PDA

View Full Version : SE question



davidundalicia
11-04-2006, 02:14 AM
If a site has some pages driven by php and a mysql database, will these be indexed bt the SEs ???

Bethers
11-04-2006, 04:10 AM
Hi David, and the answer is yes. You can get so far out with dynamics in a url that it could become a problem - but I don't think you're talking that - so yes.

davidundalicia
11-04-2006, 12:30 PM
Thanks beth, does that mean that the S.E´s read php files ??

ez-ez
11-04-2006, 02:41 PM
G'day David.. even though I'm not an expert on this, I think SE's read everything and will index everything.. this is evident in the fact that if you do a search for a file name 'for example hello.php' Google might spit out a url like: www.greetings.com/hello.php (http://www.greetings.com/hello.php)... I have seen wmv's, mp3's and even sometimes txt files..
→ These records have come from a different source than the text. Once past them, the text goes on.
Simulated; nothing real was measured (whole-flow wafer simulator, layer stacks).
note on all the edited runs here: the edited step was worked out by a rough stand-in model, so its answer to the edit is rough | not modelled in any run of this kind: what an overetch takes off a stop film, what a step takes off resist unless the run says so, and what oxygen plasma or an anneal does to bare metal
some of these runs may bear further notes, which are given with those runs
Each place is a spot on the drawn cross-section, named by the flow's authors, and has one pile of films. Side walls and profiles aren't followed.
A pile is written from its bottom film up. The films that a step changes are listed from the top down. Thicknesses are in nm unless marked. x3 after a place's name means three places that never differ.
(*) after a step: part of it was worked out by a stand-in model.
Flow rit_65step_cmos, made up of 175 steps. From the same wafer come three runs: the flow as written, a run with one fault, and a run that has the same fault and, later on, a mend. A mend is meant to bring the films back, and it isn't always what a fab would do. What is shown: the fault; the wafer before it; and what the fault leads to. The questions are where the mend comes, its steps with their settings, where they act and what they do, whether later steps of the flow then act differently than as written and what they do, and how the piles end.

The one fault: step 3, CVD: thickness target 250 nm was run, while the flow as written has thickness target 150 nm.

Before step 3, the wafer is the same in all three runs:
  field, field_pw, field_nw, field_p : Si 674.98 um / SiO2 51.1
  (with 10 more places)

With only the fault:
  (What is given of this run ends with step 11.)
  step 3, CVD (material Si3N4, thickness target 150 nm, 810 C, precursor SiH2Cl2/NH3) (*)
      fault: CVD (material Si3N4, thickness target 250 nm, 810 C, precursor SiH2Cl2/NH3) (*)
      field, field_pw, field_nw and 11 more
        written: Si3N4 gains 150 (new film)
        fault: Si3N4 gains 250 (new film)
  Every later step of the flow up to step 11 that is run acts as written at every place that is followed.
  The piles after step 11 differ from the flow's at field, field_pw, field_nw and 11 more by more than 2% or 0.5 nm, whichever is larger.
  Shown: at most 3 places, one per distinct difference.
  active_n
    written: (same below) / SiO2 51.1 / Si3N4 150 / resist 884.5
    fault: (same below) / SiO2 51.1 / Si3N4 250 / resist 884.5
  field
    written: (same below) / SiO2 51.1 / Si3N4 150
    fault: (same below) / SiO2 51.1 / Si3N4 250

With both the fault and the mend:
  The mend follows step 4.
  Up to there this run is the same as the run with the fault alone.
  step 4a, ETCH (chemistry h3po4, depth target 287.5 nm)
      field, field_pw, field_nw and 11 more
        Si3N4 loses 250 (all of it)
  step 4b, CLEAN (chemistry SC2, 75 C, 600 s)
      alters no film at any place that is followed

I don't know if you use robots.txt on your website, but they can tell some SE's to buzz off certain folders and pages.

davidundalicia
11-04-2006, 03:09 PM
Hi Carlos, thanks for your reply.
I have recently added a form to one of my websites which collects data and then stores the data in a database.
If someone then wishes to view that data the php code gets the data from the database and displays it on another (empty, header and footer only) page.
The question I have in my mind is that, if googlebot can read my php file, then so can other bots.
So, How secure then are all my other php files(contact forms etc) ??

ez-ez
11-04-2006, 03:28 PM
I guess if you feel that by bots reading your pages that meaks them unsecure, then the bad news would is that yes they are unsecrue.. Bots will read everything unless you tell them to go away.. and that is the whole purpose of robots.txt files.. but here is the thing, what are the chances of anyone finding those files on a search engine if they don't know their names... php files don;t have keywords.. and yes they may contain words like $name, $email.. and so on... but how good is that as content for search engine to produce results..?????? I wouldn't be too concenred.. (please please verify this.. I'm not an expert).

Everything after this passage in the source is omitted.